This link between reform and emotion has also troubled advocates for social change. Mid-nineteenth-century attempts to rationalize charitable efforts, for example, followed in an Anglo-American tradition, associated with Thomas Malthus, of countering affective responses to suffering, which, some feared, might encourage unwise giving and thus perpetuate dependence. Later in the century, as reformers sought to professionalize social service work, they drew on the emerging fields of sociology and criminology to categorize and comprehend the immigrants, delinquents, and prisoners they hoped to improve. Yet affect could not be so easily banished. Jacob Riis’s New York photographs are apt examples; some of his images purport to document urban squalor with a quasi-scientific detachment, but others represent sleeping children or an immigrant Madonna with an unabashed appeal to viewers’ emotions.

Many who have sought leftward social change in the twentieth and twenty-first centuries have distanced themselves from the term “reform,” preferring such labels as “activism,” “progressivism,” and “protest.” Broad social-change initiatives have been tagged simply as “movements” (e.g., the civil rights movement, the labor movement), with “reform” and its near synonyms elided altogether. Just as salient, though, is the term’s currency among political conservatives, who have launched attacks on the social safety net under the aegis of entitlement reform. But it would be misleading to call this a co-optation, as if reform and its metaphorics of progress at some point belonged exclusively to the Left. On the contrary, conservative elements have suffused even the most ostensibly left-leaning reform movements in every era. Both liberal and conservative invocations of “reform” are in this sense closely aligned with the form of administrative and regulatory power that Michel Foucault (2009) has called “governmentality.” This linkage suggests that it makes more sense to think of reform as an adjunct of government itself (broadly defined) rather than as a tool reserved for the use of any particular social group or movement.
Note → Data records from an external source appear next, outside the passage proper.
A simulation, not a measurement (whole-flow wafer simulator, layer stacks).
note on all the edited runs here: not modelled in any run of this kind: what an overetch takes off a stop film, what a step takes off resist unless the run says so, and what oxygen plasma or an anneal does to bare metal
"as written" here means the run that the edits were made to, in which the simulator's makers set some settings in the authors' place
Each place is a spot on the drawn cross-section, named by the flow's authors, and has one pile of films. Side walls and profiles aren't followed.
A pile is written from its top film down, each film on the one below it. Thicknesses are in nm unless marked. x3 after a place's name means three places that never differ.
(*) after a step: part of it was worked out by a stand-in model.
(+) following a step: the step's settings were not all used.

A significant development within American studies and cultural studies has involved pushing beyond meditations, however well informed, on whether reform movements and their proponents have ultimately helped or harmed the communities in which they operated (June Howard 1999). One promising avenue of research builds on the field’s increasingly expansive definitions of aesthetics, within which reform’s strategies of persuasion can be analyzed alongside—and can reshape our conceptions of—more traditional modes of assessing value (Dillon 2004). Other innovative work puts reform into productive critical conversation with discourses of genre, sexuality, violence, spectacle, interiority, and embodiment, demonstrating the myriad ways in which reform has overlapped with and worked to constitute them (Castiglia 2008; Salazar 2010; Pelletier 2015; Griffiths 2016). Scholarship on reform will necessarily continue to engage narrow questions of political efficacy and moral credibility, But the relevance of such work rests on its ability to illuminate a broader range of concerns as well. The energies animating and regulating reformist projects go to the heart of the representation and deployment of such key concepts as interiority and emotion, persuasion and coercion. In that sense, the apparent mustiness of “reform” as a term belies its centrality to the practice of American studies and cultural studies.